Would that you could conceive of the rich supplies of grace and power
awaiting your demand. Those who hunger and thirst for righteousness will
be filled. We must exercise greater faith in calling upon God for all needed
blessings.
The strength acquired in prayer to God, united with individual effort in
training the mind to thoughtfulness and caretaking, prepares the person for
daily duties and keeps the spirit in peace under all circumstances, however
trying. The temptations to which we are daily exposed make prayer a
necessity. In order that we may be kept by the power of God through faith,
the desires of the mind should be continually ascending in silent prayer for
help, for light, for strength, for knowledge. But thought and prayer cannot
take the place of earnest, faithful improvement of the time. Work and prayer
are both required in perfecting Christian character.
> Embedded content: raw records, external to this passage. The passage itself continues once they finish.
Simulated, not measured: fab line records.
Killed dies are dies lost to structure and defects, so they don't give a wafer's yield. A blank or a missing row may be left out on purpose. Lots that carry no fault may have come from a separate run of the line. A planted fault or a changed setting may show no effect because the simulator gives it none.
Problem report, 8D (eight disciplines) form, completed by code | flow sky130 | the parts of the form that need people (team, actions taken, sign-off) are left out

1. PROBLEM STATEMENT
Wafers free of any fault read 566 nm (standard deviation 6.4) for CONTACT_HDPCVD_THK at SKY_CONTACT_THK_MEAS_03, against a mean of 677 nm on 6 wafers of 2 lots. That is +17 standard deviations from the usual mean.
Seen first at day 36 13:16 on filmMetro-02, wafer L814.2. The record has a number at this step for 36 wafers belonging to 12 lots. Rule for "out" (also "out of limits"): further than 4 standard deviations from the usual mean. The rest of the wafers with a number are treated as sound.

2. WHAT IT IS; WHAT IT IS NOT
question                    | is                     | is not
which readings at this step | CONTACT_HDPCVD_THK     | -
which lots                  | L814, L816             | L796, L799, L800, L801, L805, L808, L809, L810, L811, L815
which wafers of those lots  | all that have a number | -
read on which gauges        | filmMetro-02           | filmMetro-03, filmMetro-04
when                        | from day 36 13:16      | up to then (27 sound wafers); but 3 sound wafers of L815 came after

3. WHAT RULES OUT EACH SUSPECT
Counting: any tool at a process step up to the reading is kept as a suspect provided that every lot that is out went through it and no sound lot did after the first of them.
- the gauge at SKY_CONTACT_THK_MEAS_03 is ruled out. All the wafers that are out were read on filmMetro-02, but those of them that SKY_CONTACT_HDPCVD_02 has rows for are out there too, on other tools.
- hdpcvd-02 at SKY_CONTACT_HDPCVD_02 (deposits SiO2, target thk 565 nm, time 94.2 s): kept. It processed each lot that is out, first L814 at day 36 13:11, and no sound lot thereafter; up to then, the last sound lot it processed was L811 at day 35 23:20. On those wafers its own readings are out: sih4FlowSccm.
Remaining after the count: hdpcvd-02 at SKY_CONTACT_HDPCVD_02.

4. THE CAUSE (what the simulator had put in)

We must live a twofold life—a life of thought and action, of silent prayer
and earnest work.... God requires us to be living epistles, known and read of
all men. The soul that turns to God for its strength, its support, its power, by
daily, earnest prayer, will have noble aspirations, clear perceptions of truth
and duty, lofty purposes of action, and a continual hungering and thirsting
after righteousness.
Let us realize the weakness of humanity, and see where man fails in his
self-sufficiency. We shall then be filled with a desire to be just what God
desires us to be—pure, noble, sanctified. We shall hunger and thirst after the
righteousness of Christ. To be like God will be the one desire of the soul.
This is the desire that filled Enoch’s heart. And we read that he walked with
God. He studied the character of God to a purpose. He did not mark out his
own course, or set up his own will.... He strove to conform himself to the
divine likeness.
There is no excuse for defection or despondency, because all the promises
of heavenly grace are for those who hunger and thirst after righteousness.